A blog is not, as commonly believed, anything that is published using software or services marketed to bloggers. It is, by definition (specifically Dave Winer's definition, which I endorse), "the unedited voice of a person."
A publication is a collaborative effort.
An editor, by definition, not only polishes prose, but also acts as a censor, a curator, a director and imposes standards on a piece as a representative of a larger organization.
With a publication, there are many people involved. There are editors, advertisers, publishers, boards of directors, possibly shareholders. All are stakeholders, at least theoretically, in what appears on the page.
With a blog, it's just you and me.
Consider Forbes’ latest initiative. Forbes this week announced the launch of a newsletter platform that appears to be basically Substack, but an alternative that favors Forbes writers and Forbes content.
The plan is to hire up to 30 writers who already have large social media followings to seed the service. They'll then invite their contributors (which number as many as 2,800) to launch their own newsletters.
Subscription revenue will be split 50-50 with writers, plus writers will get some unknown portion of advertising revenue. Another difference is that Forbes newsletters will be edited and fact-checked. (By contrast, Substack takes 10% of subscription revenue and writers keep the rest.)
My friend, former Houston Chronicle tech writer Dwight Silverman, is slated to write a newsletter for the launch, as are a smattering of other writers in other fields.
What Forbes is proposing is the opposite of Substack in one key respect.

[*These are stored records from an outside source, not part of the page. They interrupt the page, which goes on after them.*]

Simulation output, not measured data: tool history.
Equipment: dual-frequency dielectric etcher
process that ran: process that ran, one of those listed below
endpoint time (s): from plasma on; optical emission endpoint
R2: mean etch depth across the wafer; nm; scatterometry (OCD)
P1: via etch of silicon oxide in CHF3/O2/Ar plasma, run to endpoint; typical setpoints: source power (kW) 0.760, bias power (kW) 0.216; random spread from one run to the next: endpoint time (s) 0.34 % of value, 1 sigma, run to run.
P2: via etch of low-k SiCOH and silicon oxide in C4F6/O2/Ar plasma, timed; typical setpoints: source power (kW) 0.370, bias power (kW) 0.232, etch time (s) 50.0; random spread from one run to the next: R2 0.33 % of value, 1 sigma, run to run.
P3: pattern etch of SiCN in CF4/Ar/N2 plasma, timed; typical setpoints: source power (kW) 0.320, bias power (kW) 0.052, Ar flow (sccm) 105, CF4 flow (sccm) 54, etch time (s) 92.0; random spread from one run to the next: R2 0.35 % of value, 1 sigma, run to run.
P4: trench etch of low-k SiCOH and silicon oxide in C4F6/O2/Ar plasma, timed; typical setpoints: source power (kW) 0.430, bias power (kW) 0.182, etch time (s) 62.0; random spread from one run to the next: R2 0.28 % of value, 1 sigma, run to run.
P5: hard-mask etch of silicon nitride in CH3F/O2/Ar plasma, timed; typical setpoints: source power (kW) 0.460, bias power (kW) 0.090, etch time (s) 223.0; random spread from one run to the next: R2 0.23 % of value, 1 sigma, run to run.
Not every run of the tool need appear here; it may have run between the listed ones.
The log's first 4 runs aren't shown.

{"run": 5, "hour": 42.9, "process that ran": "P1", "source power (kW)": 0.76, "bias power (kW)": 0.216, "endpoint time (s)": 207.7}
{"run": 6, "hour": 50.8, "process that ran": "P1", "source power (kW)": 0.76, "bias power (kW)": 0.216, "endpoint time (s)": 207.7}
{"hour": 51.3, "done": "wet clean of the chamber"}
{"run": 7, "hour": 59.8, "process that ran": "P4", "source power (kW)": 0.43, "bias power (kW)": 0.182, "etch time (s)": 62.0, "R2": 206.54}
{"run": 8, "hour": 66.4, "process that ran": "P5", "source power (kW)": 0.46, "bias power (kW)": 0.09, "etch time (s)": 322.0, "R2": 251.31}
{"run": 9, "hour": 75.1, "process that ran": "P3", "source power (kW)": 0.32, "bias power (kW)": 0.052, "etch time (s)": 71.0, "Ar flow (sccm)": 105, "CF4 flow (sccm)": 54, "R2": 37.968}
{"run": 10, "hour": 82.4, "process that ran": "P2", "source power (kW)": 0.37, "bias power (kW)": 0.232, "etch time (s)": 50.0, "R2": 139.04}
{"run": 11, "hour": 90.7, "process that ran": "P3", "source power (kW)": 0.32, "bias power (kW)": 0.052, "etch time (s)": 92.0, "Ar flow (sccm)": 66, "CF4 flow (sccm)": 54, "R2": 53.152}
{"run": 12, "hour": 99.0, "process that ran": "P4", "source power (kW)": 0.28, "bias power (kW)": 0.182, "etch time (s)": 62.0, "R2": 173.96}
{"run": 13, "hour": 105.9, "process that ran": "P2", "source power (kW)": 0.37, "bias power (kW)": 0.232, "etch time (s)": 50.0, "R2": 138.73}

A Substack newsletter is a blog. A Forbes newsletter is a publication. There’s nothing wrong with publications. But Forbes’ newsletter service can and will never be like Substack.
The Substack phenomenon is usually shown from the writer's point of view. We’ve all read the stories. Some journalist quits their salaried job and becomes a kind of content entrepreneur, actually making a living by subscriptions.
But the real revolution is among readers. Intelligent, thoughtful readers are fed up with algorithmically controlled content. Companies like Facebook are in the business of building software machines that tell us all what to read — what to think and to know.
This system is conducting an experiment on all users at all times, dangling different kinds of content in front of millions of people to see what they share, click on, linger over, like and comment upon. All that engagement data is instantly fed back into the machine to inform what the next batch of users see.
Inevitably, the result favors the salacious, anger-producing, prurient and frivolous. On social media, what we get are the pellets in a hamster experiment based on our compulsion, our most basic impulses. And the more we let social media push our buttons, the dumber the content gets. The dumber we get.
Algorithms can be gamed. Propagandists, opportunists and exploiters will always find a way to push those buttons, leading to widespread disinformation, conspiracy theories and lies. Legitimate publications have to compete with the news feed "hackers" by choosing salacious content and clickbait headlines. Everything gets dumbed down.
Call it information disorder, information pollution or just plain content garbage — social media has destroyed public understanding and discourse.
What intelligent readers actually want is to decide in advance what and whom to read, and let that content arrive without machine or even human filtering, censorship or control. And without all those time-wasting, mind-taxing ads.
For the past 20 years, online advertising has gotten completely out of control. It's not uncommon to click on a link to a story, only to be assaulted by ads on top of ads on top of ads. Instead of reading the story, the reader starts wrestling with the page, trying to find the hidden X that closes windows, pushing down encroaching promotions and figuring out how to stop auto-playing videos.
Yes, content must be monetized. But for many people (including myself), it's preferable to pay with a subscription fee than to pay with the pollution of one's own mind. In other words, we've come to intuit that our time and attention is valuable and finite, and not something to be endlessly sacrificed for "free" content.
Substack is a beautiful thing. It solves the biggest problem readers have and the biggest problem writers have.
Here are the 7 reasons why Substack is the cure for information disorder. Substack:
delivers choice content without advertising
lets you choose what you read based on your criteria, rather than letting Facebook choose based on Facebook's criteria
improves the quality of journalism and writing because through monetization it frees great writers from depending on big publishing companies (and their agendas) to make a living
incentivizes quality, not clickbait
turns the reader into a partner and collaborator, instead of a passive "consumer"
enables readers to collectively choose the content that succeeds in the marketplace of ideas
offers writers a way to make a living without selling out
In short, Substack is the cure for information disorder — at least for the readers able to escape from the social media content trap.